Hello you - part 2: Something changed

When I watched the news tonight, I realized that something changed. I always wonder who these people are, who'se faces you can see in...

When I watched the news tonight, I realized that something changed. I always wonder who these people are, who'se faces you can see in the news. Every evening they show the same typical pictures of crowds of refugees walking through Europe. But tonight I wasn’t wondering who they are. Instead I looked in their faces and felt like I know them. I saw an expression in a young boys eyes and I realized I know this expression very well. I know those dark eyes, sun-tanned skin and a little bit of a smile. And then I saw a young man and he looked so similar to people I met. I saw the fear covered under many layers of hope.

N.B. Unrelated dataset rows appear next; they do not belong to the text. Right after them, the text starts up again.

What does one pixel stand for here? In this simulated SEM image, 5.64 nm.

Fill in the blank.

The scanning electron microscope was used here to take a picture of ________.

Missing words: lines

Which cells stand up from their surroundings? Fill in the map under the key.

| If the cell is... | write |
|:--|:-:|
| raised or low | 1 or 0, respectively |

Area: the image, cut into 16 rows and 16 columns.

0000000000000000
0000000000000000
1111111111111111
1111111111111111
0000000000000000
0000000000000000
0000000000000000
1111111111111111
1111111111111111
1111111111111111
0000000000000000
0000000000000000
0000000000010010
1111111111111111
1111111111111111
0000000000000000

Every time I spend time with the refugees I want to ask them about their stories. I'm interested what kind of hopes they have, what they imagine their future can look like. But my Arabic is almost non-existant and their German is getting better every week but still not that much after half a year in Germany. So even if they understood my question what should they say? 
Instead we just play games. Most of the time we play with kids but sometimes the parents and older siblings join us. Once we played a horse memory with some men for almost two hours. And I can tell you I never had more fun playing than with them. Often we play without rules but if on kid finally understood the rules, they teach each other. Playing games is better than just sitting next to each other unable to talk for more than five minutes. But when we play we understand each other. We understand the foreign words because we know what they mean, or because we see the expression in their faces. The expression I realize again when I see the young boy in the news on tv.

It’s a special relationship we build, but it’s a relationship. And relationships are the most important thing. Through relationships we learn a new language faster, we are less alone, we learn more about a new culture, bureaucratic stuff gets easier because we can help each other, overall it get’s easier to be in a foreign country. So on some days I was wondering why I was going there, just playing games, just drawing pictures, just hugging each other, just walking around together. I got annoyed because I wanted to do something great to really help them, something that would make a change immediately. But I had no idea what to do, where to start. But then I realized that the most important thing I can do is to just be there. Just be there. Be a friend. I realized that the most important thing was to build relationships. We learned each others names first, then we started to teach us each others language.

There’re a lot of people who don’t agree with me. People, who  try to do something good by volunteering. There is nothing bad about this, but there is a whole lot more in it. If you stop being a volunteer and start being a friend, a lot will change.
And there are a lot of people who are afraid. Afraid to meet those people, afraid to go there. Even most volunteers are afraid to get too close. We don’t realize how similar we are to those people and not how similar they are to us. We are afraid they might steal, rape or start fights. And I know those things are happening, but I won’t be afraid. 

I won’t be afraid. Because there is this love God put in my heart for those people and I can’t stop myself from getting closer, from making friends. And the people I spend my time with, they will feel this love. The Almighty God who put this love in me, he promised me that he walks with me. He sent me to these refugees, and he told me not to be afraid. So why should I?